Last month, a family from northern Israel was visiting the museum when their youngest son tipped over the jar, which smashed into pieces.

Alex Geller, the boy’s father, said his son — the youngest of three — is exceptionally curious, and that the moment he heard the crash, “please let that not be my child” was the first thought that raced through his head.

The jar has been on display at the Hecht Museum in Haifa for 35 years. It was one of the only containers of its size and from that period still complete when it was discovered.

The Bronze Age jar is one of many artifacts exhibited out in the open, part of the Hecht Museum’s vision of letting visitors explore history without glass barriers, said Inbal Rivlin, the director of the museum, which is associated with Haifa University in northern Israel.

It was likely used to hold wine or oil, and dates back to between 2200 and 1500 B.C.

Rivlin and the museum decided to turn the moment, which captured international attention, into a teaching moment, inviting the Geller family back for a special visit and hands-on activity to illustrate the restoration process.

Rivlin added that the incident provided a welcome distraction from the ongoing war in Gaza. “Well, he’s just a kid. So I think that somehow it touches the heart of the people in Israel and around the world,“ said Rivlin.

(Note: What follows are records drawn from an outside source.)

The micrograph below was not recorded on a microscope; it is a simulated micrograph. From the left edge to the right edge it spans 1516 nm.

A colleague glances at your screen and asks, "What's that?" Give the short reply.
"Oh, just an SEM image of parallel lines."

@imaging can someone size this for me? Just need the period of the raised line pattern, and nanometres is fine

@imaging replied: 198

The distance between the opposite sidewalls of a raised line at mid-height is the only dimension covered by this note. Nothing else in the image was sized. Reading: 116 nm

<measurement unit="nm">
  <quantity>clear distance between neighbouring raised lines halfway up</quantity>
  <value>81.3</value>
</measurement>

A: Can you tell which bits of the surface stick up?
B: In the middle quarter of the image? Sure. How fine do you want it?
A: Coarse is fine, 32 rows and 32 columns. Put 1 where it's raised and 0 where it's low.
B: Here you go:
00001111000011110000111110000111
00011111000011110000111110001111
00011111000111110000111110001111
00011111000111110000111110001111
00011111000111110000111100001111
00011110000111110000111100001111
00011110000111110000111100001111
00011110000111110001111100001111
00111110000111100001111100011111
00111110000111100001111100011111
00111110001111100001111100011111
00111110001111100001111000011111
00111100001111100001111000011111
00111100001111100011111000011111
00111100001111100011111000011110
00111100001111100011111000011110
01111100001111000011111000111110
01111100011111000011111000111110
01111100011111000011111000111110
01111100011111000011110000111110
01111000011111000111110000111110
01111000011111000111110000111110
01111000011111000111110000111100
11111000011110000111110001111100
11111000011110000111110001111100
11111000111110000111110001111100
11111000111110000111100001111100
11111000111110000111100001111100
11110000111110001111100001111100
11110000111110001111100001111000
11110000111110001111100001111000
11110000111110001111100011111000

Roee Shafir, a restoration expert at the museum, said the repairs would be fairly simple, as the pieces were from a single, complete jar. Archaeologists often face the more daunting task of sifting through piles of shards from multiple objects and trying to piece them together.

Experts used 3D technology, hi-resolution videos, and special glue to painstakingly reconstruct the large jar.

Less than two weeks after it broke, the jar went back on display at the museum. The gluing process left small hairline cracks, and a few pieces are missing, but the jar’s impressive size remains.

The only noticeable difference in the exhibit was a new sign reading “please don’t touch.”